Without limiting the generality of the foregoing, Owner agrees to execute and deliver to Purchaser concurrently herewith Exhibit "B" (Short Form Option Agreement), which instrument shall become effective immediately and may be recorded by Purchaser with the United States Copyright Office as evidence of the option herein granted to Purchaser, and Owner agrees to cause the publisher or publishers of the Property, if any, and any other person, firm or corporation having or claiming any interest in or to the Property, to execute, acknowledge and deliver to Purchaser promptly upon the execution hereof, quitclaims or assignments in form satisfactory to Purchaser, whereby such publisher or other parties quitclaim to Owner all their right, title and interest (or acknowledge and agree that they have no such right, title or interest) in or to any of the rights, licenses, privileges and property agreed to be granted to Purchaser upon the exercise of the option.
5. EFFECTIVENESS OF EXHIBITS "A," "B" AND "C": Concurrently with the execution of this agreement Owner has executed Exhibit "A" (Literary Purchase Agreement), Exhibit "B" (Short Form Option Agreement for Recordation) and Exhibit "C" (Assignment of the Copyright), which are undated, and it is agreed that if Purchaser shall exercise the option (but not otherwise) then the signature of Owner to Exhibits "A," "B" and "C" shall be deemed to be effective and these Exhibits shall constitute valid and binding agreements and assignment effective as of the date of exercise of such option, and Purchaser is hereby authorized and empowered to date such instruments accordingly. If Purchaser shall fail to exercise the option, then the signature of Owner to Exhibits "A," "B" and "C" shall be void and of no further force or effect whatever, and Purchaser shall not be deemed to have acquired any rights in or to the Property other than the option hereinabove provided for. If Purchaser exercises the option, Purchaser will execute and deliver to Owner copies of Exhibit "A," dated as of the date of the exercise of the option, and Owner will, if so requested by Purchaser, execute and deliver to Purchaser additional copies of Exhibits "A," "B" and "C." Notwithstanding the failure or omission of either party to execute and/or deliver such additional documents, it is agreed that upon the exercise of the option by Purchaser all rights in and to the Property agreed to be transferred to Purchaser pursuant to the provisions of Exhibit "A" shall be deemed vested in Purchaser, effective as of the date of exercise of the option, which rights shall be irrevocable.

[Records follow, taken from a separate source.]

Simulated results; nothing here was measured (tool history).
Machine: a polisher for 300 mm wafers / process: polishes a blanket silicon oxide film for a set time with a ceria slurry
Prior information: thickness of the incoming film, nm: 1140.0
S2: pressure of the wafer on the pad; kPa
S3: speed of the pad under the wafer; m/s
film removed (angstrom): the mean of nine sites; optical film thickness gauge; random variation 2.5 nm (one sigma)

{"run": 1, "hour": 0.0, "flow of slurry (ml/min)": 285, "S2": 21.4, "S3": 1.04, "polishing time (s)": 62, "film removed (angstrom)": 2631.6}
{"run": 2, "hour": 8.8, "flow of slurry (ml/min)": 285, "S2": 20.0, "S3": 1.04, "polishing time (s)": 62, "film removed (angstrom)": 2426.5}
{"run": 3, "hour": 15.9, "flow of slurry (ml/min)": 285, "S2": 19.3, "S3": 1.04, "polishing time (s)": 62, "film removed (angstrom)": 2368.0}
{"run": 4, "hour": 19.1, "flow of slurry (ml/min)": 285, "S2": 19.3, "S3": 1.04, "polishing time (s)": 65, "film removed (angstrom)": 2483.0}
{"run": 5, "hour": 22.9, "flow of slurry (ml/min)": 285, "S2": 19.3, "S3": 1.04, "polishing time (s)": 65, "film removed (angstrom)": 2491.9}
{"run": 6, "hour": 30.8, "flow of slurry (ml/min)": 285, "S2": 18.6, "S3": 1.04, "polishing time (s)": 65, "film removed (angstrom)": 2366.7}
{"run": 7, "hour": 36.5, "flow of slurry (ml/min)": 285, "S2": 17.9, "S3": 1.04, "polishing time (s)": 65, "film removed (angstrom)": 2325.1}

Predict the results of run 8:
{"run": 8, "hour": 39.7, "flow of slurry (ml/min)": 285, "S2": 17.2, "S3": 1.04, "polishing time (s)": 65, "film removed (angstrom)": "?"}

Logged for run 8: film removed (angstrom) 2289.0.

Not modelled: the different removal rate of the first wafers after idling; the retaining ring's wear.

6. RIGHT TO ENGAGE IN PREPRODUCTION: Owner acknowledges that Purchaser may during the option period, undertake production and preproduction activities in connection with any of the rights to be acquired hereunder including, without limitation, the preparation and submission of treatments and/or screenplays based on the Property.
7. RESTRICTIONS: During the option period, Owner shall not exercise or otherwise utilize any of the rights herein granted to Purchaser and as more particularly described in Exhibit "A" hereof nor the rights reserved to Owner pursuant to Clause 2 (Rights Reserved) of Exhibit "A," nor shall Owner permit the use of nor shall Owner use any other right Owner has reserved in a way that would in any manner or for any purpose unfairly compete with, interfere with or conflict with the full and unrestricted use of the rights herein granted to Purchaser and as described in Exhibit "A."
8. ASSIGNMENT: This Option Agreement and the rights granted hereunder may be assigned by Purchaser to any other person, firm or corporation.
9. OPTION REVERSION:
(a) If the Purchaser does not timely exercise the option during its original or extended term and timely pay the purchase price, the option shall terminate and all rights in the Literary Material shall immediately revert to the Owner. The Owner shall retain all sums therefore paid. Purchaser shall immediately execute and deliver to Owner any assignments and documents required to effectuate the Reversion. If Purchaser shall fail or be unable to do so, Purchaser hereby grants owner a power coupled with an interest to execute and deliver such documents as Purchaser's attorney-in-fact.
10. GENDER AND NUMBER: Terms used herein in the masculine gender include the feminine and neuter gender, and terms used in the singular number include the plural number, if the context may require.
11. SECTION HEADINGS: The headings of paragraphs, sections and other subdivisions of this agreement are for convenient reference only. They shall not be used in any way to govern, limit, modify, construe this agreement or any part or provision thereof or otherwise be given any legal effect.
12. ENTIRE AGREEMENT: This agreement, including the Exhibits attached hereto, contains the full and complete understanding and agreement between the parties with respect to the within subject matter, and supersedes all other agreements between the parties whether written or oral relating thereto, and may not be modified or amended except by written instrument executed by both of the parties hereto. This agreement shall in all respects be subject to the laws of the State of XXXXXXXXXX applicable to agreements executed and wholly performed within such State. All the rights, licenses, privileges and property herein granted to Purchaser are irrevocable and not subject to rescission, restraint, or injunction under any or all circumstances.
13. ARBITRATION: This Agreement shall be interpreted in accordance with the laws of the State of XXXXXXXXXX, applicable to agreements executed and to be wholly performed therein. Any controversy or claim arising out of or in relation to this Agreement or the validity, construction or performance of this Agreement, or the breach thereof, shall be resolved by arbitration in accordance with the rules and procedures of AFMA, as said rules may be amended from time to time with rights of discovery if requested by the arbitrator. Such rules and procedures are incorporated and made a part of this Agreement by reference. If AFMA shall refuse to accept jurisdiction of such dispute, then the parties agree to arbitrate such matter before and in accordance with the rules of the American Arbitration Association under its jurisdiction in XXXXXXXXXX before a single arbitrator familiar with entertainment law. The parties shall have the right to engage in pre-hearing discovery in connection with such arbitration proceedings. The parties agree hereto that they will abide by and perform any award rendered in any arbitration conducted pursuant hereto, that any court having jurisdiction thereof may issue a judgment based upon such award and that the prevailing party in such arbitration and/or confirmation proceeding shall be entitled to recover its reasonable attorneys' fees and expenses. The arbitration will be held in XXXXXXXXXX and any award shall be final, binding and non-appealable. The Parties agree to accept service of process in accordance with the AFMA Rules.